She fascinated me when she talked about her design work for "Citi" Bank. She explained how she is not a refiner, most of her best work is done quickly and one the first or second try. When she was hired on to do the logo design for Citi, she met with the executive and then moments after leaving his office drew the logo on a napkin. It was done. Quick and simple. A problem with this, she say, thats a lot of clients like to buy process and she doesn't usually have it. But she had displayed that her talents with illustrative typography greatly outweigh the need for process. I would ask her if she has some kind of MENTAL process she goes through in order to come up with her creative ideas so quickly...is it more than just "instinct?"
He shocked me when he said that his "lack of training" is what was his greatest aid. He started doing magazine layouts and just did what felt right to him, and was told later what his guidelines where. This was both a good and bad thing. He felt (and still feels) that ones work should be a reflection of one's personality, one's imagination, what is inside. To me his greatest point was when he said that design is n't about making something ugly, hard-to-read, pretty, or any physical attribute. It's about INTERPRETATION and what you do with it. I would ask him what kind of feedback he got from other professionals and readers in regards to his odd and interesting magazine layouts.

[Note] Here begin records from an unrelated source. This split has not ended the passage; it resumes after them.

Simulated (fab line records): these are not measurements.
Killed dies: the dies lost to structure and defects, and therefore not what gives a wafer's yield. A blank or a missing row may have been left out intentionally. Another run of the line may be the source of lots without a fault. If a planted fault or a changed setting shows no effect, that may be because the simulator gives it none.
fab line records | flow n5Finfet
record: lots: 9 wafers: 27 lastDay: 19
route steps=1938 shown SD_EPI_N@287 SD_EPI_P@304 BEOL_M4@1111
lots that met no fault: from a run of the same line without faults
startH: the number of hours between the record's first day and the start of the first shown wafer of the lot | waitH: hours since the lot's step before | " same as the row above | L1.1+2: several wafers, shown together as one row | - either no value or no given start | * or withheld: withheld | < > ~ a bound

His video starts of with one quote that really hit home with me. "I believe that the life of a designer is the life that is very much between two sensibilities; that of a business man and that of an artist. And everybody kind of has a sense of where they fit in that spectrum." He also points out that if you have a relationship to art or art history you are blessed with a tremendous gift. You have the ability to give a precious gift to culture. A gift that allows people to have something in common: the love of art. This has potential to prevent war, hard times and hard feelings. It can pierce through any kind of hardship. His words really were moving and reminded me why I became a designer and an artist in the first place. If I could ask him one question I would ask him about his life and his work and see if I could determine the source and outcome of all his gathered wisdom and insight into the world of a designer.